Popular and widely used. Heating a home with natural gas is probably one of the most popular and used heating options in North America. Natural gas is an affordable, clean, and environmentally friendly heating method, and that is why most homes are heated by gas-powered forced air and hydronic systems. Even if you don't have access to gas, it might be worth investing and switching from electricity or propane to natural gas.

Cost savings. Gas furnaces are cheaper to operate, especially in cold climates. According to some experts, even gas furnaces with lower efficiency are a better option than the most efficient electric furnaces. In addition to this, you might get additional savings by buying a high-efficient furnace that is also eligible for tax rebates.

Fast heating. Due to their powerful gas burners, gas furnaces tend to heat much faster than the electric type. As soon as the burner kicks in, all the available power can be used, while with the heating elements, it takes time to reach full capacity.


Higher initial cost. Gas furnaces, unit's and venting installation require more investments than electric ones. And if you don't have a gas connection, that cost becomes much higher. Since they require a venting system to remove products of combustion to the outside, it might be needed to call a professional technician to deal with the installation and troubleshooting.

Availability. While natural gas for home and water heating is widely used, the piping infrastructure is not available in all areas of the US and Canada, pushing homeowners to consider other options, including propane and oil. Unfortunately for many, both fuel types require fuel storage tanks and frequent delivery, increasing the price and producing more hassle.

Gas can leak. The burning of natural gas creates carbon monoxide gas that is dangerous to people when exposed to higher levels. Gas can also leak when in transport or delivered to a home, harming the environment. To avoid problems, always consult an expert, schedule regular maintenance, and install a CO detector.

Shorter lifespan. Due to problems with incomplete gas combustion, dirty elements, sooting, and venting issues, gas furnaces usually last less than their electric counterpart.

Need more maintenance. Gas furnaces require regular cleaning and professional maintenance because smaller particles produced by the gas burner can accumulate on the heater's elements and affect its performance and longevity.

Highlights of pros and cons of gas vs. electric heating

  Gas heating Electric heating
Upfront costs High Low
Operating cost Low High
Heating rate Fast Slow
Maintenance Frequent Regular
Safety CO, gas, and exhaust leaks High voltage
Installation difficulty Complex (requires a pro) Simple (requires an electrician)
Lifespan 10-15 Up to 30

Comparing the costs

According to, a new electric furnace can cost you up to $2500 while a gas type up to $4000, excluding installation.

As per the same source, installing the electric type can cost you between $1000 and $1500 and installing a gas furnace between $1500 and $2000.

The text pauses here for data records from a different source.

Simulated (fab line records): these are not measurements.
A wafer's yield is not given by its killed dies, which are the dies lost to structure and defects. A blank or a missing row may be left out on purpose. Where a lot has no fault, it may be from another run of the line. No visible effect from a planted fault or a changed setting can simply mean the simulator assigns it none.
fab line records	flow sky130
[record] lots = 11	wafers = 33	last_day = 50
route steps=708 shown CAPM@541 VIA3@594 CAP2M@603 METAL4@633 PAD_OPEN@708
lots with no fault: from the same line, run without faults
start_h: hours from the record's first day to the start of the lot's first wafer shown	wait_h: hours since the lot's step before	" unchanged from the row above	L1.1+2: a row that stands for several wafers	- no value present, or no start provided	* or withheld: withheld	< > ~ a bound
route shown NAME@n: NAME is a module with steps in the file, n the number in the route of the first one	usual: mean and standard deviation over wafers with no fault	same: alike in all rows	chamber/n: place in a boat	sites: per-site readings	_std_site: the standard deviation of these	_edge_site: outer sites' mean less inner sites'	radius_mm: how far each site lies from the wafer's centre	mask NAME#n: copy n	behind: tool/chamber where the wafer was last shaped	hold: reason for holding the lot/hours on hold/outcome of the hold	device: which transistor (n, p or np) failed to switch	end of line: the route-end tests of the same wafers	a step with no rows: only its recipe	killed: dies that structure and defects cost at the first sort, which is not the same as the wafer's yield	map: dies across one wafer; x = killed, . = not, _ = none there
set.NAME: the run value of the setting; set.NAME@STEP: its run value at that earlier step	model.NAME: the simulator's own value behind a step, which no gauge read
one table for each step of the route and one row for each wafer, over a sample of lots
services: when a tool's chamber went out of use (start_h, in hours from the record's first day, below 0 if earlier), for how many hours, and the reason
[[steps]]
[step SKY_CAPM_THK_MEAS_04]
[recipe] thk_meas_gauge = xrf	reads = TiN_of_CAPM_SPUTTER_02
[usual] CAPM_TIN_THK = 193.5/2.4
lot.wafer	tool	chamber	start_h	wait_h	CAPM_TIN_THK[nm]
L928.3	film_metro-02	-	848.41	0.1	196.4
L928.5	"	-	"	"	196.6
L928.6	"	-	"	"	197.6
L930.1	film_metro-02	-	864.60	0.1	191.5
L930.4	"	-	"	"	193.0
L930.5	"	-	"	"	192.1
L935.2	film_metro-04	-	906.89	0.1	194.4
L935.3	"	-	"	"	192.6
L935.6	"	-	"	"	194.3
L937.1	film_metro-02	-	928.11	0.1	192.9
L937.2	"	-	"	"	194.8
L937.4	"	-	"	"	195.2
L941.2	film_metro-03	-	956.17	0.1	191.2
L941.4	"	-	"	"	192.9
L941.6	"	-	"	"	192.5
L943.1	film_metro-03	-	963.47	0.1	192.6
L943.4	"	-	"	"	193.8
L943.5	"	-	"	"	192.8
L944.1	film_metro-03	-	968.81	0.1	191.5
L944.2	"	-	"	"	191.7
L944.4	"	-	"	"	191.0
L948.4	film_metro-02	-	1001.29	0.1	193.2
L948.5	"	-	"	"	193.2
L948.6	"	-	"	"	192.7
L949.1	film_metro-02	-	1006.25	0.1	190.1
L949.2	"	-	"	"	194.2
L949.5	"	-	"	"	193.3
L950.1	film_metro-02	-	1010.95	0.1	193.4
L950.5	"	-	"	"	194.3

As you can see from the above text, it is essential to consider all the pros and cons of both electric and gas options to buy the right furnace or heater.

Gas heating is recommended for homeowners who live in colder climates, while electric heat is the best option if you live in a warmer region and where natural gas is not an option.

In addition, high efficient natural gas furnaces and electric heat pumps that are also Energy Star compliant are the most effective options for your home, making them recommended if buying a new or replacing an old HVAC unit.